Neapolitan Spritz Cookies
Neapolitan Spritz Cookies
Ingrediënten
- 1½ cups of softened butter
- 1 cup of granulated sugar
- 1 teaspoon of baking powder
- 1 large egg
- 1 teaspoon of vanilla bean paste or 1 tablespoon of vanilla extract
- 3½ cups of all-purpose flour
- 2 ounces of bittersweet chocolate finely chopped and melted
- 2 tablespoons of strawberry-flavored gelatin
Preparation Time: 50 minutes / Baking Time: 7 minutes per batch at 375°F
Instructies
- Preheat your oven to 375°F (190°C).
- In a large mixing bowl, use an electric mixer to beat the softened butter on medium to high speed for about 30 seconds.
- Add the granulated sugar and baking powder.
- Beat until well combined, scraping the sides of the bowl as needed.
- Then, beat in the egg and vanilla bean paste (or vanilla extract) until fully combined.
- Gradually add the all-purpose flour and mix until a smooth dough forms.
- Divide the dough into three equal portions.
- In one of the portions, stir the melted bittersweet chocolate until the chocolate is fully incorporated into the dough.
- In the second portion, stir the strawberry-flavored gelatin until well combined with the dough.
- Leave the third portion plain.
- There’s no need to chill the dough at this point.
- Take equal-sized pieces from each of the three colored doughs.
- Roll these pieces into logs and place them together to fit into a cookie press fitted with a ribbon or star-shaped disk.

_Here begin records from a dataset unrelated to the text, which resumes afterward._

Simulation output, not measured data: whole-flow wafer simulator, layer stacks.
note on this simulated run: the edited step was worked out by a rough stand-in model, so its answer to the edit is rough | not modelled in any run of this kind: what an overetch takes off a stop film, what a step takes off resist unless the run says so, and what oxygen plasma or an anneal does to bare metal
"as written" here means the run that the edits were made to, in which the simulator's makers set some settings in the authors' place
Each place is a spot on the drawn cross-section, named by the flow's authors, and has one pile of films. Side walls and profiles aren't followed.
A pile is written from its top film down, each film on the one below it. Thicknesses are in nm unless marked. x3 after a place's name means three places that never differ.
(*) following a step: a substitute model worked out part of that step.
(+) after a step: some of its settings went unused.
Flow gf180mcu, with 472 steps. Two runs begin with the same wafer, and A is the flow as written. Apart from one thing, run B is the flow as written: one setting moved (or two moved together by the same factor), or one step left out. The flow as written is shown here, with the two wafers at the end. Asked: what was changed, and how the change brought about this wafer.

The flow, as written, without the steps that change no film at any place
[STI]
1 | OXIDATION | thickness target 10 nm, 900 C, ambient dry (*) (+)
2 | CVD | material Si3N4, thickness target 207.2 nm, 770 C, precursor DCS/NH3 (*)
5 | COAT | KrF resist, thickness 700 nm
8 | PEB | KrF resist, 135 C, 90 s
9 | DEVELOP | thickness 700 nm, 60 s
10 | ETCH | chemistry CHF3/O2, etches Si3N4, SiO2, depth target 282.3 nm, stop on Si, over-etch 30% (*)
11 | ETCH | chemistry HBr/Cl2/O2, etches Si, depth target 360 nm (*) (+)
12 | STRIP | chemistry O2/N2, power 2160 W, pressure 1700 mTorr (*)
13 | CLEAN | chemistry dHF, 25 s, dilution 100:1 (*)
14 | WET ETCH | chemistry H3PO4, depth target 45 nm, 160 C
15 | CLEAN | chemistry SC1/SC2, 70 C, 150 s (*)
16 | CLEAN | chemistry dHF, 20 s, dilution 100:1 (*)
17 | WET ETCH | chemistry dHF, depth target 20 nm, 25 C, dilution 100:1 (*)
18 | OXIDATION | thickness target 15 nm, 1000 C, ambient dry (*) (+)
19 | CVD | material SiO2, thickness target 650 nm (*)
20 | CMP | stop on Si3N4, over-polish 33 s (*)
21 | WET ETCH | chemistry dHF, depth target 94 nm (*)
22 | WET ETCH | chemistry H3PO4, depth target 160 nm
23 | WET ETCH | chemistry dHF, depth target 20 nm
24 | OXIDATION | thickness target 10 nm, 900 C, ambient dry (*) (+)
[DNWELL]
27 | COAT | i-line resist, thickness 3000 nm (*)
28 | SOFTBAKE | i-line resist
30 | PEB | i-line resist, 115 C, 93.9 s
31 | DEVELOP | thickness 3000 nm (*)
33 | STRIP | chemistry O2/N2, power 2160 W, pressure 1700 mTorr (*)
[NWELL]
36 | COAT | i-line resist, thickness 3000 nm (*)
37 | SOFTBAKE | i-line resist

- Use the cookie press to force the dough through onto an ungreased cookie sheet.
- Bake in the preheated oven for 7 to 9 minutes, or until the edges are firm and just starting to brown.
- Once baked, remove the cookies from the oven and allow them to cool on wire racks.
Notes / Tips / Wine Advice:
This recipe yields approximately 112 servings, with each serving being one cookie.